Exploring The Cost-Benefit of Employee Rewards
There are numerous ways to reward employees including many ways to provide both financial and non-financial rewards and incentives. However, it is important to remember that all rewards and incentives come with a price, even if they appear to have no upfront price tag and not all incentives, regardless of cost, offer the same value in return. Understanding the full range of costs can help when deciding what rewards and incentives to provide in your organization.
4 Basic Reward Standards For Employees
1. Compensation: direct financial rewards including monetary bonus, stock and options, raises, prepaid cards, gift cards and indirect financial rewards in the way of gifts, merchandise, tickets to events,
2. Benefits: Gaining access to an expanded array of company benefits including gym memberships, concierge services, discounts, training and education, conferences and more
3. Appreciation: Public and/or private demonstrations of gratitude to employees for their actions and accomplishments (a pat on the back, a note saying thank you).
4. Recognition: Public acknowledgment of employees in front of their peers, management, customers and the public
Costs of Rewarding Employees
According to a recent study (conducted annually for the past 5 years) Berkely Payment Solution’s 2014 Canadian Incentive Trends found that the majority of Canadian employers of all sizes (70%) provide reward incentives to their employees. These rewards varied from small token items such as a $5 gift card or company merchandise to higher costs items such as tickets to a sporting event, hundreds of dollars and more in financial compensation. For employees the perceived value of these rewards varied in popularity and for the organizations they varied in effectiveness.
Although some rewards have a bigger up front price tag and some appear to have no cost if you look at the big picture all rewards and incentives have a cost. An inexpensive reward that does not return on the investment can cost as much or more as one that costs more up-front but returns better value.
Non-financial rewards such as recognition can cost in morale and retention if not properly administered. Recognition that is perceived as inappropriate, unfair or preferential can cost you by demotivating employees who do not receive rewards and demonstrating to everyone that management is out of touch with reality. Publically acknowledging an unpopular employee may cause resentment and more on the part of other employees.
Rewards are impacted by many factors including the age, situation and individual preferences of an employee, the efficiency and effectiveness of managing the reward to the organization and the perceived fairness and value. Providing a reward of a dinner for two to your favourite steak house may not be a reward for your vegetarian millennial or parents who now have to find and incur the costs of childcare. Many organizations forget to consider the cost to their employees including the possibility of the reward being a taxable benefit.
All rewards programs have the added cost of taking time and staffing resources for management, administration, tracking and rewarding. The hours spent identifying and monitoring variables and dealing with potential conflict and fallout can cause the rewards to lose their sheen.

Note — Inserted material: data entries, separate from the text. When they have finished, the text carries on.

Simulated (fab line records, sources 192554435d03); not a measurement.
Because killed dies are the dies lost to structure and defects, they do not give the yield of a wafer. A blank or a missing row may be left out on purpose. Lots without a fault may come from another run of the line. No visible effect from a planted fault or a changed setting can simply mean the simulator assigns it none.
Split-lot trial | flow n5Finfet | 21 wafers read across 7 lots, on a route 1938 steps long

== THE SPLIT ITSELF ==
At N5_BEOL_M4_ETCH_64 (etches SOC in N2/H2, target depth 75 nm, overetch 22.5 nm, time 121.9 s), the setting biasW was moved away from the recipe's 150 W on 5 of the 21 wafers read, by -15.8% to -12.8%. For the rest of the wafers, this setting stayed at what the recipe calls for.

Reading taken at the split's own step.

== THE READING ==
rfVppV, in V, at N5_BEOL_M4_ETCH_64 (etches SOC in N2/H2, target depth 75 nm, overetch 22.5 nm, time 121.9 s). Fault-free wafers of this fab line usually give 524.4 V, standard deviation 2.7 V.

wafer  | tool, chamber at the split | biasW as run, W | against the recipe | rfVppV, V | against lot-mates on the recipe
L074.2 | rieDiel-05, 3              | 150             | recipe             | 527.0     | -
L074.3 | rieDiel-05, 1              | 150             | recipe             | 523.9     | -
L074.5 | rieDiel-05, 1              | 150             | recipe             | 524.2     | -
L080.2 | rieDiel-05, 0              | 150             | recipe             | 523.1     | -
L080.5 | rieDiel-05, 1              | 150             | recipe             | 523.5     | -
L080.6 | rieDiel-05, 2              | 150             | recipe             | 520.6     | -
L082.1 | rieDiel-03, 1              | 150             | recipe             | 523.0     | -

Understanding the full and complete picture of costs includes:
- Upfront costs of the reward
- Hidden costs of the reward to the recipient
- The cost of a poor reward process that rewards inappropriate or in effective actions
- The staffing time and resources costs for management, tracking and administration
- Psychological impact on employee’s who do not perceive the reward as attainable, accurate or fair or who, as a result of many factors, are unable to ever compete for a reward.
It may seem as though the rewards and incentives are not worth the problem. However, done well incentives and rewards can have the desired impact of acknowledging employees for their efforts and contributions. Research shows us that employees expect to be given rewards and incentives. Research also shows us that feeling appreciated and having an opportunity to contribute to an organization provides among the best returns on investment for an organization. Employees may want financial rewards but they also want to feel appreciated and valued for their contributions. By offering a combination of financial rewards with appropriate amounts of recognition and acknowledgement you may be able to maximize your ROI on rewards and incentives.